European banks may withstand loss of 38% of deposits


Jefferies calculated that the median European bank could lose in theory 38% of its deposits before facing significant risk to capital due to losses on its HTM securities or the sale of other illiquid assets. — Bloomberg

MILAN: The average European bank could withstand a loss of 38% of its deposits without having to sell at a loss government bond holdings or have a fire sale of illiquid assets, Jefferies analysts say.

The collapse of Silicon Valley Bank after deposit withdrawals that forced the US regional lender to sell Treasury bonds at a loss has focused investors’ attention on the potential losses banks face on their government bond holdings.
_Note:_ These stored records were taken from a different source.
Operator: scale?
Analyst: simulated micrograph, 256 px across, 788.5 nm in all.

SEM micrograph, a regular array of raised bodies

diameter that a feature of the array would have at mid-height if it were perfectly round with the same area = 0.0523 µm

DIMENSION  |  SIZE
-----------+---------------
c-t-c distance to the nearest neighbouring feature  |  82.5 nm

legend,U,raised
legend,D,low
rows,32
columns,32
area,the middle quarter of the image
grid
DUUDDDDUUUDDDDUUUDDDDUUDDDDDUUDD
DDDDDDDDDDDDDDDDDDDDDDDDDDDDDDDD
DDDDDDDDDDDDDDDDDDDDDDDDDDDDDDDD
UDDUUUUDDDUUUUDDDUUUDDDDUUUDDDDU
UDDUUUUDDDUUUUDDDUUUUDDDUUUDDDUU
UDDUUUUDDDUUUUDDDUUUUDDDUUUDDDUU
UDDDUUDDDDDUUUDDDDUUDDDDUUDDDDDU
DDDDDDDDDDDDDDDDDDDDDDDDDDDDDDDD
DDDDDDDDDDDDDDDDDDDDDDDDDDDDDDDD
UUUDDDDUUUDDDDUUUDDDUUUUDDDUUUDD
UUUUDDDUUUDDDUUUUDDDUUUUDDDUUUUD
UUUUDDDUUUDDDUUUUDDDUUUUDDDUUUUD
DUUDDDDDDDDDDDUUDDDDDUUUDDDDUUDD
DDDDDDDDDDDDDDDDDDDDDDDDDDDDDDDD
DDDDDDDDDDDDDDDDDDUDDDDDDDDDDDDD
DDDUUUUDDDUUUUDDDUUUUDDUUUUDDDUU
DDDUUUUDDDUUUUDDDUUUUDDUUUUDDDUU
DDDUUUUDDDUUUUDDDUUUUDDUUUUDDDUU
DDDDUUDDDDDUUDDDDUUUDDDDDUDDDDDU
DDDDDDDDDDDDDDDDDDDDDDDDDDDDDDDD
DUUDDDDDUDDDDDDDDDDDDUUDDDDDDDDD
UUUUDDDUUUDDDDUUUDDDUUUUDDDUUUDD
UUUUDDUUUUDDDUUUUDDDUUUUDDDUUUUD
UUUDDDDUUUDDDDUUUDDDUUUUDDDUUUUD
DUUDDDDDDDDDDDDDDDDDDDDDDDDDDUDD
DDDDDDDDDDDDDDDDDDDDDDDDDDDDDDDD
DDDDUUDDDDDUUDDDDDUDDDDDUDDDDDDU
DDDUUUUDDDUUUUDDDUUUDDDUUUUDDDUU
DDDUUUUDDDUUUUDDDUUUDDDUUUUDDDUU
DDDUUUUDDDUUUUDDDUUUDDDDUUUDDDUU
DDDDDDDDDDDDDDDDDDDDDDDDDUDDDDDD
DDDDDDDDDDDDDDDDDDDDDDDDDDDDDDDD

“Following the unravelling of several US regional banks and the announced rescue merger of Credit Suisse into UBS, investors have scrambled to find weak links in the system,” Jefferies said in an analysis of bank liquidity.

“Most investor discussions end up at deposit flight risk and the extent to which this can be offset,” it added.

Rising interest rates have pushed down the market price of government bonds, but banks do not need to reflect that for the sovereign holdings which they intend to hold to maturity (HTM). This saves them from taking a hit to their capital reserves.

But investors are worried about the risk that banks may at some point be forced to sell their HTM securities.

Jefferies calculated that the median European bank could lose in theory 38% of its deposits before facing significant risk to capital due to losses on its HTM securities or the sale of other illiquid assets.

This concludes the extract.